The relocation of an asphalt plant to the Mitsero area will not affect the residents either through the pollution or odour it will emit, the agriculture ministry said on Saturday in response to reservations by academics over the move.

The ministry said that though it appreciates and respects the opinion of the advisory team of the University of Cyprus on the matter of the relocation of the asphalt plant from Dhali to Mitsero, based on various studies, “it is certain that the installation of an asphalt plant in the area of Mitsero will not have a negative impact on the residents of the surrounding area.”

The ministry was referring to two studies carried out by scientists, one on the emission of pollution and the other on odour. It added that the relocation of the plant was done after a committee set up to examine the move unanimously agreed to it. The committee, consisted of representatives of all competent state services, environmental groups and the Scientific and Technical Chamber (ETEK), has put forth strict terms on the plant’s operation, the ministry added.

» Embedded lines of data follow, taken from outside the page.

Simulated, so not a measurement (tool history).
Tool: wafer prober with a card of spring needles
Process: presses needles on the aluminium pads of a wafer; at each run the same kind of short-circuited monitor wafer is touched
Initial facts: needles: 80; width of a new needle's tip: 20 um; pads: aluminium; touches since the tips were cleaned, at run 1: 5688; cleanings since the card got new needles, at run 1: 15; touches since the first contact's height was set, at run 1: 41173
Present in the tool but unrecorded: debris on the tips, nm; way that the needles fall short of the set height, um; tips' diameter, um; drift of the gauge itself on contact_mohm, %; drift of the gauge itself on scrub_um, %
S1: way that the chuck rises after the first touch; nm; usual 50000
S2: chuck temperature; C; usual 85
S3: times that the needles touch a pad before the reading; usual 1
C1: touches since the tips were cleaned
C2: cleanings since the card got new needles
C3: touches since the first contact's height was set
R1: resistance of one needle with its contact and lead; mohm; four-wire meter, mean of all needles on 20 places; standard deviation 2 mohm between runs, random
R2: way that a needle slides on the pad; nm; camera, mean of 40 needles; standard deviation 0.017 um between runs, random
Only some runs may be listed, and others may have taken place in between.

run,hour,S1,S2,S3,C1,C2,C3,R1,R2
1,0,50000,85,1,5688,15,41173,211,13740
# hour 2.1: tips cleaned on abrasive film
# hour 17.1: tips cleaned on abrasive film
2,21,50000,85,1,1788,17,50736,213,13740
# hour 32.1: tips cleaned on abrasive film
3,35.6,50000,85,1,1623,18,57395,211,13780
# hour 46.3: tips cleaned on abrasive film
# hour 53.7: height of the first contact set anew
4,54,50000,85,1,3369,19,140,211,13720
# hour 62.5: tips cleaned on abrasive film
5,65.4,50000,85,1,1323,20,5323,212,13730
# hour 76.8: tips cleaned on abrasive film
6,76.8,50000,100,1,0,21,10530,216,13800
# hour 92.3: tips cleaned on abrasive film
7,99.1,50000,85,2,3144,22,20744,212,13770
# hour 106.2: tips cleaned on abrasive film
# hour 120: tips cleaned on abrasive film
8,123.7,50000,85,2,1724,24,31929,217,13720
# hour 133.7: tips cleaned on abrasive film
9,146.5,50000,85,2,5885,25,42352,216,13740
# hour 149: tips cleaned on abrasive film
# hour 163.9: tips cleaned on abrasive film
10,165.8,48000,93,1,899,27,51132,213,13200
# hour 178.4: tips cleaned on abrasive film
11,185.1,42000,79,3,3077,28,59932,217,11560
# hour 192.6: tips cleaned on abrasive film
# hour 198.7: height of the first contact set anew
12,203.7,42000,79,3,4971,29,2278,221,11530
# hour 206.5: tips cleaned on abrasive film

It also said it took into serious consideration the academics’ positions, adding that significant benefits emerged from its cooperation with them, which will be utilised both for the specific case and in future similar cases. The ministry had requested the contribution of four academics from the university on the matter.

It said it wishes to continue its cooperation with the university experts, both as to which issue exactly they disagree on but also for the relocation of other asphalt plants and to monitor the operation of these units in their new premises.

Agriculture Minister Costas Kadis will seek to have a meeting with the academics soon to discuss further cooperation with them.

After much haggling the government announced recently it would relocate an asphalt plant from Dhali to Mitsero following strong reactions and protests by residents over the pollution affecting them.

But Mitsero residents are now opposing the relocation to their area expressing concerns over its impact on their and their children’s health.

The deadline for the relocation of the plant was set in February.